Magazine

Cold War, Warm Welcome

In 1961, the Kennedy Ad-ministration sent the U-M Symphony Band to the Soviet Union in hopes of thawing relations between the two countries through the common language of music. Could young musicians succeed as diplomats?

By Katie Vloet

The two men met for the first time with a bear hug. They did not speak the same language, so the local man pantomimed— somehow—that he was a performer and teacher of the trombone, euphonium, and trumpet. The visitor responded with arm gestures that indicated he’d been a violinist.

One can imagine their arms flailing and faces growing animated with their wordless storytelling. They went on to discuss the visitor’s symphony band and its instrumentation, performances, and repertoire, all without a shared spoken language.

This was 1961 in the Soviet Union, and the local man was renowned conductor Natan Rakhlin of the Ukrainian Symphony. The visitor was William Revelli, the longtime director of the University of Michigan bands, who was conducting the Symphony Band in a series of concerts throughout the Soviet Union, Eastern Europe, and the Near East.

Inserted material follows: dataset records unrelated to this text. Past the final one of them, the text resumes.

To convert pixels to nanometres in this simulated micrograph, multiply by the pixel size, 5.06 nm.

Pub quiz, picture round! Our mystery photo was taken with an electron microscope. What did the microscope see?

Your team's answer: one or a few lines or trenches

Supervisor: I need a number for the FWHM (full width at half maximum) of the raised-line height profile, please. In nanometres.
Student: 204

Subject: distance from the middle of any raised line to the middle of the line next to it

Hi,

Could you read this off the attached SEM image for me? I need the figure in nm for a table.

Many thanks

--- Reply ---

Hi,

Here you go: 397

“Harry Barnes, our representative from the U.S. Department of State, entered the room and stood amazed that two men who had never previously met, could carry on such an extensive conversation without knowing a single word of each other’s native language,” Revelli later recalled. “Maestro [Rakhlin] attended three additional concerts and came to visit me following each performance. Our friendship for each other continued to grow, as did our ‘vocabulary’; great and far-reaching indeed is the language of music.”

That moment of shared humanity was exactly the kind of connection that led the State Department under the Kennedy administration to fund the 15-week trip, still the longest trip of its kind sponsored by the department. The tour occurred during the height of the Cold War, with the goal of answering this question: Could young musicians really succeed as diplomats?

Planes, Trains, and Camels

They sported bouffants and flat-tops, horn-rimmed and brow-line glasses, trench coats, and head scarves. Of the 94 students who toured with the symphony band, many had never traveled internationally or sent airmail.

“I had never been on an airplane. And all of a sudden, we spent 15 weeks on airplanes, trains, buses, taxi cabs, camels— you name it,” trumpeter Dave Wolter recalled decades later.

Their first show was in Moscow. Before a crowd of 6,000, they concluded their two-hour performance with a Russian classic, “Great Gate of Kiev” by Modest Mussorgsky. Revelli and the band members waited for applause. They were greeted with silence.

Black and white photo showing members of a large crowd pressing up against a stage where symphony band members kneel.

After performances, audience members often wanted to speak with the musicians. (U-M Symphony Band 1961 Tour collection)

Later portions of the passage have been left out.